Multidimensional RoPE
Non-Axial Rotary Positional Embeddings in higher dimensions.
I was recently part of some cool discussions in an ML research group chat about extending rotary positional embeddings1 for transformers to higher dimensions. This post highlights some of the ideas that came out of it, the initial idea being that attention scores of rope in 2D should be isotropic, unlike in the widely used Axial RoPE variant2. Hence, a non-axial variant for 2D was proposed.

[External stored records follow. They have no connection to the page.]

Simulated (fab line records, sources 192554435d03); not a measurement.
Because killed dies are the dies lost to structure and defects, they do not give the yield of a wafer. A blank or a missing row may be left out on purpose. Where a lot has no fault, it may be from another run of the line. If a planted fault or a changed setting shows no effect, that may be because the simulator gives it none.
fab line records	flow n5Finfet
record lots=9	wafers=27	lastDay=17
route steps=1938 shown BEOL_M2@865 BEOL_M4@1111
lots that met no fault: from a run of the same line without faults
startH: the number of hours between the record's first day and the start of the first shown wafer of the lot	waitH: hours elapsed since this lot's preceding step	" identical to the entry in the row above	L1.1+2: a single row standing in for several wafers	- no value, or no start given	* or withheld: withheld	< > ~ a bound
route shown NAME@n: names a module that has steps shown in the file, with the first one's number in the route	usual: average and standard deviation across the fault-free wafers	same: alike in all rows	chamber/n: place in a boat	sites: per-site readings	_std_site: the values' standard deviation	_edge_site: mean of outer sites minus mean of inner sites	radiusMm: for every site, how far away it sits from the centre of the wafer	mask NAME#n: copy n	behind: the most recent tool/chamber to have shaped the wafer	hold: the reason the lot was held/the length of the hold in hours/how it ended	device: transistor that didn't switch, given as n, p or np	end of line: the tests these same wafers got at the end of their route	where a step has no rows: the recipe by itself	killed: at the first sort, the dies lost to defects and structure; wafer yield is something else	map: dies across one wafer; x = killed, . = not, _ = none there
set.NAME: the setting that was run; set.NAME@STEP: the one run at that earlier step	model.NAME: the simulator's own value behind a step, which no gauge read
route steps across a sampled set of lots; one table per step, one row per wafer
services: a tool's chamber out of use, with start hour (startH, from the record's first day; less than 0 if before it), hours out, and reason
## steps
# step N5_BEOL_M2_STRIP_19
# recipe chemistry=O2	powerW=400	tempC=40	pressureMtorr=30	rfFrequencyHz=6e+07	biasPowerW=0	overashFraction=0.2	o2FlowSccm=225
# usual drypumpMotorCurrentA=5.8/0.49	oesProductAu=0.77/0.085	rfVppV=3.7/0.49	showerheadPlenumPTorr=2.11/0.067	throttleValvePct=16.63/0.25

People are calling it Golden RoPE, Uniform RoPE, or IsotRoPE.
Most of the credit goes to jerry, who also wrote a great post about it3.
Kevin Yin wrote a follow-up appendix to jerry’s post, attributing most of the success to incoherent angles instead of angle uniformity. He also expands on finding the optimal angle spacing by formulating it as an energy minimization problem.4
nor has a great post on deriving RoPE the proper way with 3 very reasonable constraints5:
Relative position dependency: \(\langle f(q, p_q), f(k, p_k) \rangle = g(q, k, p_q - p_k)\)
Norm preservation: \(\|f(q, p_q)\| = \|q\|\)
Linearity: \(f(q, p_q) = M(p_q)q\)
You should read jerry’s blog3 to get the full picture, but the tldr is that given a block-diagonal rotation matrix for $D$-dimensional keys and queries
\[\mathrm{RoPE}_{\boldsymbol{\theta}} = \begin{bmatrix} R_0(\theta_0) & 0 & \cdots & 0 \\ 0 & R_1(\theta_1) & \cdots & 0 \\ \vdots & \vdots & \ddots & \vdots \\ 0 & 0 & \cdots & R_{D/2-1}(\theta_{D/2-1}) \end{bmatrix}\]we replace the axial rope rotations6
\[\begin{cases} R_i(\omega_ix) & \text{if } i \text{ is even} \\ R_i(\omega_iy) & \text{if } i \text{ is odd} \end{cases}\]with a rotation matrix of the form
\[R_i(\omega_i\langle \boldsymbol{u_i}, \boldsymbol{p}\rangle)\]- $\boldsymbol{u_i} \in \mathbb{R}^2$ are unit vectors evenly spaced around the unit circle by an angle of $\Delta u$ (i.e. $\boldsymbol{u_i} = R_{\Delta u}\boldsymbol{u_{i-1}}$)
- $\boldsymbol{p} \in \mathbb{R}^2$ is the position
- $\omega_i$ is the $i$-th frequency magnitude
Notice how in the visualization below, a $\Delta u$ of $\frac{\pi}{2}$ appears to give us axial rope, but this is not really true! We are also cycling over negative $x$ and $y$, which axial rope never does.
Since we’re using the same random unit vectors for keys and queries pre-rotation, the $\sin$ cross-term vanishes. Given that, and $\cos$ being symmetric, our $(\pm x,0),\;(0,\pm y)$ cycle simplifies to $(x,0),\;(0,y)$.
So unlike RoPE in practice, we can ignore the squared norm and the $\sin$ term. This is intentional for the visualization.
WARNING: unnecessary notation abuse
i.e. if we look at just a single pair of $q :=\boldsymbol{Q}_{xy}$ and $k :=\boldsymbol{K}_{xy}$, we get: \[ \begin{aligned} q = k \implies \langle R(\theta_q)q,\ R(\theta_k)k \rangle &= \langle R(\theta_q)q,\ R(\theta_q + \Delta\theta)q \rangle \\[6pt] &= q^\top R(\Delta\theta)\,q \\[6pt] &= \|q\|^2 \cos(\Delta\theta) + \underbrace{(q_x q_y - q_y q_x)}_{\text{vanishes}}\sin(\Delta\theta) \\[6pt] &= \|q\|^2 \cos(\Delta\theta) \qquad \text{since $q$ is a unit vector} \\[6pt] &= \cos(\Delta\theta) = \cos(-\Delta\theta) \end{aligned} \]Play with the spacing to see how the attention scores change. Try $\pi\frac{\sqrt5-1}{2} \approx$ 1.94144.
Heo et al. 2024 attributes axial rope to Fang et al. 2023. ↩︎
$R_i(\theta)$ is the $2\times2$ rotation matrix acting on dimensions $[2i, 2i+1]$ of the keys and queries. ↩︎